The W123 series Mercedes-Benz 280 TE was the company’s first production estate car. Mercedes peaked early.
Regarded by some as the best load-lugger on the planet, it’s hard to believe that Mercedes-Benz was reluctant to build an estate. It was concerned that a bodystyle with a reputation for blue-collar duties would ruin its carefully honed executive image.
But as Mercedes was busy throwing everything including the Spüle into the development of the W123 saloon, research suggested that the estate car had the potential to remove its blue overalls and slip into something more comfortable.
As families found themselves with more leisure time, they needed vehicles that suited their lifestyle. Mercedes knew this, so work on the W123 wagon started in 1975, three years ahead of its debut at the 1978 Frankfurt Motor Show.
To distinguish it from the proletarian estate cars of the past, the names Kombi and Universal were shunned in favour of the ‘T’ suffix. ‘T’ stood for Tourism and Transport, although internally it was known as the ‘S’ for Stationswagen.
Although it was technically similar to the W123 saloon, the estate had the feel of a bespoke model. Self-levelling hydropneumatic rear suspension meant that ride comfort was maintained when carrying a load, while carpeting throughout was almost unheard of in estate cars at the time.
Options included chrome roof rails, 15-inch wheels, upgraded springs and shocks, and a child bench in the boot. For the increasingly affluent and time-rich motorists, it was a case of ‘just add lifestyle’.
It was an instant success. Faced with high demand for left-hand-drive vehicles, it would be two years before right-hand-drive versions arrived in the UK, where it soon became the estate car of choice for the stockbrokers of the home counties.

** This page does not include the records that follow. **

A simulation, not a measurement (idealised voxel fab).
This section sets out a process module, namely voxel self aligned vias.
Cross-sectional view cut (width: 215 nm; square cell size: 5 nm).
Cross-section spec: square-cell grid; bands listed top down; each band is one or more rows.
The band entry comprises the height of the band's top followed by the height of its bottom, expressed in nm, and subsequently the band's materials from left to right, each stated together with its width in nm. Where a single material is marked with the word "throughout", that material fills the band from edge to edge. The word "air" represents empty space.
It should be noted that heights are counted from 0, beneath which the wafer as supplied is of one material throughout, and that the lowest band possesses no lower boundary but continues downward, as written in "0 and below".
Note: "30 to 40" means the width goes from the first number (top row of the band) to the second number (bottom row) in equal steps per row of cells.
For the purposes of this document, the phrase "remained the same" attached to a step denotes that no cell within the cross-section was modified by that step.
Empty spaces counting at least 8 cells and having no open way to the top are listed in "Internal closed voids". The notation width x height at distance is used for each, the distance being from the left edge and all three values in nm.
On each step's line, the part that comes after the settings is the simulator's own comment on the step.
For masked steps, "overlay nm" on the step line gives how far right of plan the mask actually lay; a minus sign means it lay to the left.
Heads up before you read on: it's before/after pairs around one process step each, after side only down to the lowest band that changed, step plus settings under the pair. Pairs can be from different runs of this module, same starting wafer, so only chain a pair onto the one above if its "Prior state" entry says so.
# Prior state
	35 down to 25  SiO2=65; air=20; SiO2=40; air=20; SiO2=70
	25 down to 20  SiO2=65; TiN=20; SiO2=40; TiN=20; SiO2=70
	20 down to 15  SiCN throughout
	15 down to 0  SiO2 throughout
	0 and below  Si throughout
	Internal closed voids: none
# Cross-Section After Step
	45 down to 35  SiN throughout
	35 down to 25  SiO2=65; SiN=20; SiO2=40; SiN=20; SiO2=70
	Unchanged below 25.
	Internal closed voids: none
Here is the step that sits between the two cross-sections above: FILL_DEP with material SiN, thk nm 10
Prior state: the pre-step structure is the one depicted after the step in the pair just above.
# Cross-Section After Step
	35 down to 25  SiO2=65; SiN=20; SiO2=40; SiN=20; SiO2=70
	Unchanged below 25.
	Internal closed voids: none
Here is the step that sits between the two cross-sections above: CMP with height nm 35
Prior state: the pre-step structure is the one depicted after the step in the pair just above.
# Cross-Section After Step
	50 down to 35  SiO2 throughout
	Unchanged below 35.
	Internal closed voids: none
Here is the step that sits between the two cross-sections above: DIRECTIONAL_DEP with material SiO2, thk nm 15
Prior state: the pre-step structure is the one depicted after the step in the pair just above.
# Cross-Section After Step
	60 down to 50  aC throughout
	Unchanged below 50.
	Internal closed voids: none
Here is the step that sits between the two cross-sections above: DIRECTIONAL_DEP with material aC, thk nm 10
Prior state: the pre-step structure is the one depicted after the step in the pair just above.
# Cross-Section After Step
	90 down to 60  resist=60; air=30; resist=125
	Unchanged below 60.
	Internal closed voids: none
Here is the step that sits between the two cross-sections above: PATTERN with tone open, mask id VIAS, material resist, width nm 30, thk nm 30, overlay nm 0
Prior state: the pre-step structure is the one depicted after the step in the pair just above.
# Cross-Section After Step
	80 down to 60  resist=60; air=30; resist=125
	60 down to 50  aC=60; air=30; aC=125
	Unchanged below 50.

Production of the W123 saloon ceased in November 1985, although the estate car lived on until January 1986. Of the 2.7 million W123 series cars built, just under 200,000 were station wagons. Of these, 19,789 were the highly desirable 280 TE, powered straight-six-cylinder twin-cam engine. With a top speed of 130mph, this was the fastest and most expensive car in the world.
Which makes it the most desirable version of the world’s best estate car. What would you pay to own such a car? £5,000? £10,000? How about £25,000?
Silverstone Auctions has slapped a £20,000 to £25,000 pre-auction estimate on this 1983 Mercedes-Benz 280 TE. A lot for an ageing wagon, but there are many reasons why it could be worth spending your children’s inheritance on this Thistle Green beauty.
Have a look on the Mercedes website and you’ll see that £25,000 doesn’t get you an awful lot of Stuttgart metal. Choosing between entry-level versions of the A-Class or GLA is like a choice between being hit on the shins with a crowbar or a baseball bat.
Seriously, why some people spend the equivalent of a small mortgage on PCP deals for such vehicles is anyone’s guess. It’s not like you have anything to show for it at the end of the contract. Purchase one outright and you’re left with little more than a heavily depreciating asset.
The 280 TE on offer at next weekend’s NEC Classic Motor Show Sale has more class in its chrome bars than the entire Mercedes range put together. It’s a big range, too – like the automotive equivalent of a UB40 Top of the Pops appearance. Seriously, how many people did Birmingham’s finest reggae band cram on to one stage?
Ali Campbell and crew could have toured in this car as it comes with rear-facing seats. Other options cruise control, alloy wheels and, the perennial PetrolBlog favourite, headlight wash-wipe.
The fact that it has air conditioning and ABS means there’s no excuse to find yourself locked into a PCP deal when this is available. Heck, this thing has covered a mere 30,000 miles since it was supplied new by a dealer in Birmingham in 1983.
Not convinced? It happens to come from the private collection of famous hat enthusiast Jay Kay. The man may have questionable taste in headgear, but he knows a good wagon when he sees one. Cosmic.